Saturday, February 13, 2016

Justice Antonin Scalia, Who Led a Conservative Renaissance on the Supreme Court, Is Dead at 79 - The New York Times

Left...Antonin Scalia in uniform at Xavier H.S.,
 then a military academy.

Antonin Scalia was Jesuit educated...at Xavier High School on West 16th Street in Manhattan. About twenty years ago he was invited to give the annual Founders Day lecture at Seton Hall University, where I had recently started teaching. The law school Dean Ronald Riccio introduced him, saying "if you know anything about Catholic education in the City in the fifties you know that Xavier was at the top, and Justice Scalia was at the top of his class."

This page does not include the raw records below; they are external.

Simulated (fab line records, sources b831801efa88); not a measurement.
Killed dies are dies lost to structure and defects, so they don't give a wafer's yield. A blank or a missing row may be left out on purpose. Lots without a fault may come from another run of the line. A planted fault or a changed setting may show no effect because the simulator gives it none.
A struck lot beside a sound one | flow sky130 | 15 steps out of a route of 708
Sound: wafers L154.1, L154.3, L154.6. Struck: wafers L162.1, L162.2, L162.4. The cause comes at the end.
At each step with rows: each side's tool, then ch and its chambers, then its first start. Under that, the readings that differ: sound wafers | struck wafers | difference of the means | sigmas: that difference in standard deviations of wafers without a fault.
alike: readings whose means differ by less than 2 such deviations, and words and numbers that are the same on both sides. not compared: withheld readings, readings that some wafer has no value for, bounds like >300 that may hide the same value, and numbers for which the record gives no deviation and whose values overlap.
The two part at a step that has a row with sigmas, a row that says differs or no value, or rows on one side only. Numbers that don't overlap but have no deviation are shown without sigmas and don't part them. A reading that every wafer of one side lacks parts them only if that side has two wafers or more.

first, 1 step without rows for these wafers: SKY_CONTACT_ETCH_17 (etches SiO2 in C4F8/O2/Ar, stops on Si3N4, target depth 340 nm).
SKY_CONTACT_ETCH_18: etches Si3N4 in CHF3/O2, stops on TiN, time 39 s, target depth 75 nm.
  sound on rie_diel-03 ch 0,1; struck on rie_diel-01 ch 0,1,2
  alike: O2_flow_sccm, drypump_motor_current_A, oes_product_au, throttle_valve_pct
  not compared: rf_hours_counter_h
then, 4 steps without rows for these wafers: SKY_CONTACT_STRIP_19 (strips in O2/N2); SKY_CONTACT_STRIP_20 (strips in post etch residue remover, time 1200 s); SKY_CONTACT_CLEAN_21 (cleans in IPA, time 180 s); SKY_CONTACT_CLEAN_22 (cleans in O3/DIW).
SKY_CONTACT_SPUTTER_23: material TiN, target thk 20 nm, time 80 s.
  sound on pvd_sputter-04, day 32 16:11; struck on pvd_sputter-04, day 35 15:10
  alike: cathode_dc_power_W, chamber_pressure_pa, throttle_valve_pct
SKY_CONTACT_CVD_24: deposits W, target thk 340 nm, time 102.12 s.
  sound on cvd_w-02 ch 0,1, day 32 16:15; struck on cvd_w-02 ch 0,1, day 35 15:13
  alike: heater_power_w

I waited my turn on the reception line following the talk. "I graduated from Brooklyn Prep, I said, introducing myself. Ah ha, he said, recognizing a fellow Jesuit-schooled lawyer. "But", I said, I thought all the smart guys went to Regis (where every boy was on scholarship)". He said "I took the test for Brooklyn Prep but had a bad morning and didn't get in". From which I concluded that Antonin Scalia was willing to tell a white lie for the sake of a better story. -GWC

Justice Antonin Scalia, Who Led a Conservative Renaissance on the Supreme Court, Is Dead at 79 - The New York Times
by Adam Liptak

Justice Antonin Scalia, whose transformative legal theories, vivid writing and outsize personality made him a leader of a conservative intellectual renaissance in his three decades on the Supreme Court, was found dead on Saturday at a resort in West Texas, according to a statement from Chief Justice John G. Roberts Jr. He was 79.

“He was an extraordinary individual and jurist, admired and treasured by his colleagues,” Chief Justice Roberts said. “His passing is a great loss to the Court and the country he so loyally served.”

The cause of death was not immediately released.

Justice Scalia began his service on the court as an outsider known for caustic dissents that alienated even potential allies. But his theories, initially viewed as idiosyncratic, gradually took hold, and not only on the right and not only in the courts.
He was, Judge Richard A. Posner wrote in The New Republic in 2011, “the most influential justice of the last quarter century.” Justice Scalia was a champion of originalism, the theory of constitutional interpretation that seeks to apply the understanding of those who drafted and ratified the Constitution. In Justice Scalia’s hands, originalism generally led to outcomes that pleased political conservatives, but not always. His approach was helpful to criminal defendants in cases involving sentencing and the cross-examination of witnesses.